O Theophila,[1] you ask about the meaning of love.
Limitless words have been spoken and written to try to grasp the meaning of that word, and the reality it tries to name.
You ask, what do I think it means. Let me take your question seriously and try to lay out my understanding as clearly as I can. This will be longish and mostly “dry,” but “feeling” will creep in gradually.
First, at the most fundamental level (you probably read my writing something like this before—I apologize ahead of time for being so boring). First, what do we mean when we use the word “good”?
That was “good” ice cream; that was a “good” performance of Mozart; George is a “good” friend….
We also say things like; I love Mozart. I love ice cream. I love George…. We all understand when someone makes those statements.
But what does “love” mean in those very different statements?
I understand it to mean that I wish to “become one with” Mozart, ice cream, George…. Whenever we perceive the “good” we want to become one, united, with it.
That then raises the question: What do we mean by the word “good”?
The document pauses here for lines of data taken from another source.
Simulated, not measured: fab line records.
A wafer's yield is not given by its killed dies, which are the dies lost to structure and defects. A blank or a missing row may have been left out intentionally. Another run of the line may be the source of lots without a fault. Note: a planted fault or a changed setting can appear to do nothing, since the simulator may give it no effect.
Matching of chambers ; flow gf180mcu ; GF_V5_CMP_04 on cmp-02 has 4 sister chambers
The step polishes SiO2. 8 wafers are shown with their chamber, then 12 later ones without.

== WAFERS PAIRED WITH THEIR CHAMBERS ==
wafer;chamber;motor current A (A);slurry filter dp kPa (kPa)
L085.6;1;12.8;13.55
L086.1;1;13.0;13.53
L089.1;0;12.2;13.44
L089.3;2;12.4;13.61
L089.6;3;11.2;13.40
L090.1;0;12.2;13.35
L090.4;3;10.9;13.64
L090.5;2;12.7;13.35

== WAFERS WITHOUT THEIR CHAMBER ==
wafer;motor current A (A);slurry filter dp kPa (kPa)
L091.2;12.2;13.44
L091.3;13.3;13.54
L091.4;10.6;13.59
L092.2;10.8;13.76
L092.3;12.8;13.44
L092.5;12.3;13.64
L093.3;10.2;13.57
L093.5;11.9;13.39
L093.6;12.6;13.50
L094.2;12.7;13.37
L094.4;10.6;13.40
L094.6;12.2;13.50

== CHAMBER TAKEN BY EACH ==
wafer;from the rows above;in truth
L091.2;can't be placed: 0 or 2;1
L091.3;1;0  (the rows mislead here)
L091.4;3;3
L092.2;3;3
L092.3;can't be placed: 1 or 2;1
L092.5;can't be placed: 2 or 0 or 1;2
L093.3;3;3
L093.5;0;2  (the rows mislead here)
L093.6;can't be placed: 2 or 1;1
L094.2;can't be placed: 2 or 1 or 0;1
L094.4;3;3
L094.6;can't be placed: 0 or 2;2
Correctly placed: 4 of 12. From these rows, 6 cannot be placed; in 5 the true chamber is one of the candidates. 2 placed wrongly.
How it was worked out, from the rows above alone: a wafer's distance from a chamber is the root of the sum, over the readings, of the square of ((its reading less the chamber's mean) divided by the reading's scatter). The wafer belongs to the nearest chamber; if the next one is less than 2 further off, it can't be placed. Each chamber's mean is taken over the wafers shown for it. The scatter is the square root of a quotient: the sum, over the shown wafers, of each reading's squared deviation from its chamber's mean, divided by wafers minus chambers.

I think we have in our minds an idea of what something should do, and when it does that, we say that it is “good.” Thus, we think that ice cream should be, for example, sweet, cool, soft…., and to the extent that thing in a dish that we are eating does those things, we think/say that it is “good,” or not good, or very good….
Of course, different people might have different understandings of what ice cream should be like: It should be very soft, medium soft, almost hard, very sweet, slightly sweet…. To the extent that this ice cream does what I/you think ice cream should do, I/you say that it is “good,” very good, not so good, bad….
The same is true of music: We think that this sound should calm our feelings, or arouse our feelings, or be pleasing to hear, or….. To the extent it does those things, we say that it is good, not so good, bad…. Because different persons might have similar or very different ideas about what music should do, we have differing judgments as to whether Mozart’s music is good or not….
When I say that George is a “good” friend, we understand that a friend is a person who we can depend on, will sympathize with us when we are sad…. If George does that a lot, we say he is a very good friend….or not such a good friend….
Again, when we use the word “good” we mean that this thing—ice cream, Mozart, George…is doing what we understand ice cream, Mozart, friend should do.
Here is where “love” comes in. Love fundamentally means, we want to become “one” with what we perceive as “good.” Thus, I want to become one with ice cream by eating it. I don’t want to “eat” Mozart, but I want to “become one” with him by listening to his music. I want to “become one” with George, not by “eating him,” or by sitting and listening to him endlessly; I want to “be one” with him by talking together with him, sharing his joys and sorrows, helping him when he is in need….
So, to my Beloved: I perceive you as a “good” friend, and thus, I want to talk with you, share my joys and sorrows with you…. I want to become “one” with you in endless ways…
Because you and I are “persons,” my love for you means that I want to be “one” with you in the endless ways that only persons can be one with each other. All those different ways are endless because Persons are made “in the image of God,” (Gen. 1:27) who is endless. Even if a person doesn’t believe that “God” exists (historically, we humans have had such wildly contradictory understandings of “god” that it is understandable that many find the idea of “God” unacceptably confused), there is in us humans an “endless” quality. We reach out endlessly in every direction —wider, wider, deeper, deeper….without end.
Even when the body ceases to exist; even when there doesn’t appear to be a separate “soul” in us humans (where was my beloved Andie’s “soul” when she slowly disintegrated from Alzheimer’s before my eyes for seventeen years?), still: There is this endless, “infinite” quality that exists in each human person. What it might be after the death of the body, we don’t know. But, we have this endless yearning. For us humans, reality is endless not only in “time,” but also in “space,” that is, we endlessly reach out to become one with—Love—all being, which we come to know endlessly, and hence, move to become “one with.”
Thus, my “loving” you means that I am yearning to, moving toward, becoming one with you more and more, endlessly. At the same time, my perception of you, my loving you, my becoming one with you continually expands so that mysteriously you grow ever greater. Somehow this loving you, moving to become one with you, draws more and more of reality to be one with you—and me. Thus, endlessly all becomes One, Good…You—and I move to become one with You, and you are endlessly expanding.
Is this what we mean—or, perhaps, better, somehow “experience,” yearn for—when we read and make our own in the New Testament Letter of John (1 John 4:8): ho theos agape estin, “God is love.” Or, maybe, yet deeper: he agape theos estin: Love is God!
Pax,
Len
Leonard Swidler
[1] Acts of the Apostles, 1:1. Ho Theolophile (Greek, phile, “love,” theos, “God”).